Stephen Curry was on the floor at Barclays Center more than two-hours before tip-off for tonight’s game against the Brooklyn Nets. The Warriors point guard was the sole player from either team out on the court warming up that early – and not your run-of-the-mill shooting drills, either. Curry had worked up a nice ‘fourth-quarter’ sweat, practicing coming off screens, catch-and-shoots, and fine tuning his three-pointers.
Determined to set the tone from the outset, looking to upset the Nets in their own building – where the home team had a 7-2 record leading into tonight – in what was in some ways a ‘homecoming’ for head coach Mark Jackson who was born in the ‘borough.
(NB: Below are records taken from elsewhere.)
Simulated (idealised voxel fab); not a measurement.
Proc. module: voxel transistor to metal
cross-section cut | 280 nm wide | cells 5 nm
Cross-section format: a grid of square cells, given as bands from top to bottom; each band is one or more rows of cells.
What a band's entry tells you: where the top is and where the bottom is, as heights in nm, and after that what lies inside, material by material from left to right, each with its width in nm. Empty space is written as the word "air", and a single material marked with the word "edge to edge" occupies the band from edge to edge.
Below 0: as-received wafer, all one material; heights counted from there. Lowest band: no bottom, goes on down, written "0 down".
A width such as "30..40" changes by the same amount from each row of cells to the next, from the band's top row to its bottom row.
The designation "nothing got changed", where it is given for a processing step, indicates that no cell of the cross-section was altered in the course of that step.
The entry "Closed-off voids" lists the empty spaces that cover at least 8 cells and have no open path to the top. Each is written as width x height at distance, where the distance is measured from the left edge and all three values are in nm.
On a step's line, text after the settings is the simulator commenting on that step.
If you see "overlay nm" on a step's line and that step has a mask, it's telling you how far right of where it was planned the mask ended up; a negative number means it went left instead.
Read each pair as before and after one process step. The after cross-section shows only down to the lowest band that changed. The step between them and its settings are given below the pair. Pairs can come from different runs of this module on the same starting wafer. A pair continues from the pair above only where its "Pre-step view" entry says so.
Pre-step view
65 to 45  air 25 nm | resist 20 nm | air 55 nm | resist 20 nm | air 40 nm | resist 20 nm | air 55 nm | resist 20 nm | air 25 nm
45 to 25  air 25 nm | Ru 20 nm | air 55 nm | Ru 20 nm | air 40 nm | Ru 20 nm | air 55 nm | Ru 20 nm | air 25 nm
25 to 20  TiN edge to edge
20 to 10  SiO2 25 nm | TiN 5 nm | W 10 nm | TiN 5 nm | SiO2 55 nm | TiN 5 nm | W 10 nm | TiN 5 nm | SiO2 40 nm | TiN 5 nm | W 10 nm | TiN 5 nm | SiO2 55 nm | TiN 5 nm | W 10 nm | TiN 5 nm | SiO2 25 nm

“He actually talked about a McDonalds down the street that he used to hang at,” said Curry after Golden State defeated the Nets, 109-102. “For him to come back and coach [in Brooklyn], it’s been a dream of his and we just wanted to come out with effort to make that happen for him. You could see he had so much passion after the game, you could tell how much this meant to him.
Curry finished the game with 28-points, including 5/9 shooting from long distance.
The bond between coach player formed back when Curry was just a 12-year old accompanying his father to games. Dell Curry’s teammate on the Toronto Raptors was … Mark Jackson.
The young Steph would challenge Jackson to games of one-on-one, albeit to no success.
“We talk about it all the time,” Curry said of that time. “He used to back me down from half-court, it’s kind of surreal that 9-years ago he was ending his career and I was 12-13 years old and to be able to come full circle and him be my coach, and him see me grow up, it’s a pretty cool thing.”
Now in his third season in the league, Curry is emerging as the player the Warriors had envisioned when they drafted the 6’3 guard 7th overall in 2009. He’s become more vocal, and his game is much more multi-faceted than when he first arrived. Reaping the benefits of being injury free for the first time in a couple of seasons, Curry is playing with confidence. On several occasions tonight after hitting a big-shot (and there were a few along the way), especially as Golden State erased a 13-point deficit from the second-quarter, Curry looked like he owned the court celebrating with a level of cockiness befitting a player who knows he belongs on the big stage.
And he did it all against one of the league’s most decorated point guards, Deron Williams. Curry says he was just having fun out on the court.
“I’m just having fun man. They jumped out to a huge lead – they scored 63-points in the first half – then we started picking up our momentum in the third quarter and it was fun to play that well. That’s what we worked so hard for in these big games and perform, you gotta enjoy yourself along the way,” said Curry.
The performance did not go unnoticed by his coach, and mentor.
“He’s a bad man,” Jackson said. “He’s a bad man. At the end of the day, he’s healthy, and I’ll take him matching up against any point guard in this league. And that’s with total respect for Deron Williams and some other guys in this league, but Steph Curry is in that class and he shoots the ball as well as anybody that’s ever played, and for the first time in a long time he’s healthy, and I think people forgot just how good he is.”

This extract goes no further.